Response and Responsibility
Two media items involving two women, both of whom have been in the political spotlight, came out recently. The contrast is striking.
The first item concerns a woman who became intimately involved with former U.S. Senator and Democratic Party Vice Presidential nominee John Edwards, while he was running for President in 2007. Mr. Edwards is married man. Recently, the woman, Rielle Hunter, sat down with media queen Oprah Winfrey to discuss the affair and its repercussions.
Oprah: Do you think you hurt Elizabeth Edwards?
Hunter: She was hurt by the process.
Oprah: You didn't answer the question.
Hunter: Do I think I hurt Elizabeth? Um, you would have to ask Elizabeth that. I don't know.

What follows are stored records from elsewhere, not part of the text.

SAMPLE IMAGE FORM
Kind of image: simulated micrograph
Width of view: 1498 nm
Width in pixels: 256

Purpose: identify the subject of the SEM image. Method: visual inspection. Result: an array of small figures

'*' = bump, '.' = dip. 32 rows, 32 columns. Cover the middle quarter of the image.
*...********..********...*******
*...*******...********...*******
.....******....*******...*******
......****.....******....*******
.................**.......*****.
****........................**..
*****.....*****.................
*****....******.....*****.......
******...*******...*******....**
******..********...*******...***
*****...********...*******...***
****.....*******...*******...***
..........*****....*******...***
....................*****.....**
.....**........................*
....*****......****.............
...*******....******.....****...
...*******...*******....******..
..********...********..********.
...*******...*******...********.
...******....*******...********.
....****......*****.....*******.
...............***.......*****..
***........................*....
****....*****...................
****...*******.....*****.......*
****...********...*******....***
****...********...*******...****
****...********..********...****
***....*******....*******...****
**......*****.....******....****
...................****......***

Oprah: Do you regret being a mistress?
Hunter: No, because I learned a lot.
At the same time that this interview was taking place, a book, Spoken from the Heart, by former First Lady, Laura Bush, was being readied for publication. Excerpts from the book were released to the news media, and one story in particular, about a car crash, attracted attention.
Mrs. Bush describes how in 1963, at the age of seventeen, she drove through a stop sign and struck another car. The other driver, a friend of hers named Mike Douglas, was killed. Now, almost fifty years later, she records her feelings:
I can never absolve myself of the guilt. And the guilt isn’t simply from Mike dying. The guilt is from all the implications, from the way those few seconds spun out and enfolded so many other lives. The reverberations seem to go on forever, like the ripples from an unsinkable stone.
Two women, both of whom did bad things in their lives, albeit with different levels of intent, reflect upon their bad behavior. One is unrepentant, seemingly oblivious to the notion of wrongdoing. The other recognizes her wrong and acknowledges the impossibility of ever setting it completely right.
At stake are notions of guilt, forgiveness, judgment, and morality.
Two significant character flaws emerge from Ms Hunter’s statements. One, she won’t acknowledge that she hurt someone else, only that Elizabeth Edwards was “hurt by the process.” This viewpoint is adopted so that the perpetrator of a wrong can keep her distance from the victim of that wrong. The notion that events cause pain, rather than the people who trigger those events, is a classic failing of those with weak morality. “It’s not me who’s at fault,” they are saying; “it’s the times, the circumstances, fate which caused this to happen.”
Ms Hunter’s second flaw is her absence of regret. “No regrets,” is a popular refrain, particularly among those who ought to have many. This may be because people often confuse regret with all-encompassing, paralyzing guilt. We don’t want the guilt, so we abandon the regret. This is a mistake.
What our Sages term charatah al haavar is a healthy form of regret, meaningful only if it inspires us to improve. One who wallows in guilt cannot take corrective action, and sometimes can take no action at all, becoming bogged down in depression. That’s not the sort of regret that Judaism wants from a person.
What Judaism does want is expressed by Laura Bush, a response that begets positive, productive forward motion. While Mrs. Bush admits that she lost her faith for awhile after the accident, she recovered, persevered and became a role model for her husband and children.
Having propelled her life productively past her horrible mistake, she nonetheless understands that “the reverberations seem to go on forever,” that the consequences of her actions continue to this day—a stunning admission, one that might cripple a lesser person. Yet, she does not allow that recognition to consume her.
Often, in order to move on from past misdeeds, we “chalk them up to experience,” and talk about how we have become better people because of them. But this does not mean that we ought to deny the wrong that we did, or excuse the hurt that we caused. Sometimes, like in the death of Mike Douglas, the damage cannot be undone.
The baalei mussar teach that we must ask forgiveness each Yom Kippur not only for the sins of the past year, but also for sins of previous years—sins that were already expiated on previous Yom Kippurs. Although we received forgiveness for those sins, we become, with each subsequent Yom Kippur, a year older and, one hopes, wiser and better able to understand the consequences of our actions. By viewing our past behavior in a more mature light, we can reevaluate the fallout our wrongful behavior, and are required to request forgiveness again for the added dimensions of this new understanding.
Finding the right balance may be one of the most difficult challenges in personal growth. Too much regret, too much reflection on the past can lead to emotional overload that renders us powerless to produce productive change. Too little regret, too little reflection on our behavior and we won’t grow; in fact, we’ll make excuses.
Laura Bush seems to have gotten it just right. We can all learn from the former First Lady.